Machine Learning Strategies for Enhancing Bathymetry Extraction from Imbalanced Lidar Point Clouds

TitleMachine Learning Strategies for Enhancing Bathymetry Extraction from Imbalanced Lidar Point Clouds
Publication TypeConference Proceedings
AuthorsLowell, K, Calder, BR
Conference NameOceans 2019
Conference DatesOct 27-31
Conference LocationSeattle, WA
Keywordsbathymetric lidar, confusion matrix decomposition, Extreme Gradient Boosting, imbalanced samples, probability decision threshold

Abstract—Density-based approaches to extract bathymetry from airborne lidar point clouds generally rely on histogram/frequency-based disambiguation rules to separate noise from signal.  The present work targets the improvement of such disambiguation rules by enhancing each pulse with a machine learning-based estimate of its p(Bathy) – i.e., its probability of truly being bathymetry.  Extreme gradient boosting (XGB) is used to assess the strength of bathymetric signal in pulse return metadata.  Because lidar point clouds can be highly imbalanced between Bathymetry and NotBathymetry, three strategies for mitigating the effects of imbalanced samples were examined.  Impacts of an imbalanced lidar point cloud were successfully mitigated by:

  • Applying an “optimal” decision threshold (ODT) that equalizes accuracy for Bathymetry and NotBathymetry to p(Bathy) rather than using a conventional probability decision threshold (PDT) of 0.50, and
  • Using proportional class weighting to fit the XGB model.

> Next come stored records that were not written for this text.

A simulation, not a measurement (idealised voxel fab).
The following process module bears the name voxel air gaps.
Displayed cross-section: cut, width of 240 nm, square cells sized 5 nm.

However, decomposing a confusion matrix by iteratively discarding misclassified points and re-fitting an XGB model was not successful in improving the strength or detectability of the bathymetric signal in the metadata.  The same was true for iteratively discarding correctly classified points.

The bathymetric signal in the metadata was found to be sufficiently strong to explore the operational incorporation of results into the disambiguation rules of density-based bathymertric extraction methods.